Produced by: Hillbarn Theatre
Directed by: Dennis Lickteig
Choreographed by: Lee Ann Payne
Music direction by: Mark Dietrich
Featuring: Kyle Arrouzet, Jack Barrett, Andy Cooperfauss, James Creer, Jorge Luis Diaz, Ian Freeman, Adrienne Herro, Brigitte Losey, Greg Lynch, Jen Martinelli, Alfredo Mendoza, Amy Meyers, Glenna Murrillo, Brian Palac, Linda Piccone, Jepoy Ramos, Christopher Reber, Elana Ron, Brad Satterwhite, Michelle Skinner, and Jay Thulien
When: May 3-20, 2018
Where: Hillbarn Theatre, 285 East Hillsdale Boulevard, Foster City
Tickets: $27–$52; call 650-349-6411, extension 2, or visit www.hillbarntheatre.org.
for a fun show at Hillbarn
than just exposing the family jewels
The origin of the British phrase "the full monty" is uncertain, possibly referring to the large breakfast Field Marshall Montgomery would tuck into, even while on campaign. But its meaning is well-known in the UK — everything, the works. In the movie and now musical of the same name it refers to a group of amateur male strippers who decide to bare all in front of friends and family for a sum of money commensurate with the task.
Hillbarn's production of the musical is a joy. Andy Cooperfauss plays Jerry Lukowski, who loses his job when the local mill closes in the New York town of Buffalo. Out of work for almost a year he is getting desperate, living off handouts from the union, and having already lost his wife, he is in danger of losing his son Nate (Jack Barrett) if he can't come up with the child-support payments. He and his friends from the mill, also unemployed, sing "Scrap," which is what they all feel like on the dole. Some of the songs go a little too high for Cooperfauss's voice, but he makes up for it with his acting and dancing.

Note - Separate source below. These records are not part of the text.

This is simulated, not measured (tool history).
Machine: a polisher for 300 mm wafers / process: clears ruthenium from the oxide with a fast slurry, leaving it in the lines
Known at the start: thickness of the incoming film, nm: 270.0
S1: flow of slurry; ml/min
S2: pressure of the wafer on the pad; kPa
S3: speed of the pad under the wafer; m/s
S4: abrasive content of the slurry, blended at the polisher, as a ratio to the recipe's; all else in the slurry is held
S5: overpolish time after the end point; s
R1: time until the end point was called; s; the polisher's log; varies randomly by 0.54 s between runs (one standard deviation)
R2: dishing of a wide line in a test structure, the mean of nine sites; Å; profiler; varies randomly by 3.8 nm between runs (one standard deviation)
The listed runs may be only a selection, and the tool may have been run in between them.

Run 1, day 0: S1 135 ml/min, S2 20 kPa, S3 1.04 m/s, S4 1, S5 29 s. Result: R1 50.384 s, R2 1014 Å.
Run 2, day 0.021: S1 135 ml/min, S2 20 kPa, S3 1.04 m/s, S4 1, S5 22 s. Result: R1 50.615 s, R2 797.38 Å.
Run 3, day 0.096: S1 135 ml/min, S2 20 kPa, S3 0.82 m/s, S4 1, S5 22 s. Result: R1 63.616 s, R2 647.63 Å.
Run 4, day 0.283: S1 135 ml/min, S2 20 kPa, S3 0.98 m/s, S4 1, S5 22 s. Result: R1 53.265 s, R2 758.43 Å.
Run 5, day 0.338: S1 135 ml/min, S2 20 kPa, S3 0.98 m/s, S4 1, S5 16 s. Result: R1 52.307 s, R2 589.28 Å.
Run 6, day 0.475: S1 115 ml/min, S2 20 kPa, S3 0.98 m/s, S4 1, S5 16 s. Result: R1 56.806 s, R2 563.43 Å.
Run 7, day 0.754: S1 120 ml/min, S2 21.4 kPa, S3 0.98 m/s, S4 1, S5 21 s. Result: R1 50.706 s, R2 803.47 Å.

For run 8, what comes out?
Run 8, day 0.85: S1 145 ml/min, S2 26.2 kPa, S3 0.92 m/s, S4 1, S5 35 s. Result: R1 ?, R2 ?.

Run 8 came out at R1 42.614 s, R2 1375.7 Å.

When he sees some of the wives, who have jobs and therefore money, coming out of a male stripper show which they have clearly enjoyed, and have paid $50 each to see, he comes up with the crazy idea of putting on his own "for one night only" local boys strip show. He tries to recruit his best friend Dave (Christopher Reber) but Dave turns him down saying, "Call me Tina Turner, I'm a private dancer." Dave is a little podgy and he sings laconically to his bulging stomach, "You rule my world." Reber plays Dave with genuine feeling. His wife wants him to take a security guard job at Walmart, but he resists, hoping something better will come up. Which it doesn't, so he takes the night job, breaking ranks with his buddies.
Harold Nichols, played by Gregory Lynch, has another problem. As well as being unemployed, he hasn't told his wife Vicki, played and sung with real passion by Adrienne Herro. They have a fairly lavish lifestyle, with holidays abroad, expensive clothes (and shoes!) and assorted home gadgets. Harold also happens to teach ballroom dancing, and so Jerry threatens to spill the beans about Harold's unemployment to Mrs. Nichols unless he agrees to teach them a strip routine. And then the fun starts.
They need six likely lads, says Harold, no more, no less. They advertise around town, and in come the flotsam and jetsam. Ethan (Bradley Satterwhite) is determined to recreate the wall-climbing scene from "Singing In The Rain," but try as he might, the wall always seems to come off the winner. Diminutive Malcolm (Brian Palac) has no friends, or self-confidence, but Palac's voice is as sweet as they come — strong, pure, and with an extensive range. But of the auditionee,s one stands out. Noah — "people call me ‘Horse'" — Simmons is a wizened, down-in-the-mouth black guy who shuffles up to the judging desk with his cane and says he can dance. It seems a little unlikely until the music starts. James Creer comes to life in the role, all swinging arms, dancing feet and flashing white smiles. This guy can really bust a move!
Although Horse has the best moves, the best lines belong to the accompanist Jennette, played by Linda Piccone. A wise-cracking "New Yoarker," she has something to say about everything and everyone. She also gets her own song which includes the memorable lines:
"I've played for hoofers who can't hoof
I've played for tone-deaf singers,
And once, when I insulted Frank,
I played with broken fingers"
But somehow they pull a show together. Initially they were only intending to go down to their scivvies, but to ensure a good turnout with the ladies, Jerry throws in a promise of "The Full Monty." On stage at Hillbarn, the lads may or may not have shown their twigs and stones, but it would be wrong of me to, um, "expose" the surprise, whichever side of the gender spectrum you hail from.
Directing credits go to Dennis Lichteig, with music by Mark Dietrich, and choreography by Lee Ann Payne (the basketball sequence was wonderful). Beneath all the jokes and titillation, "The Full Monty" has some surprisingly deep undertones about male insecurity, friendship, fatherhood, depression and self-esteem. Hillbarn, as usual, hits all the right notes.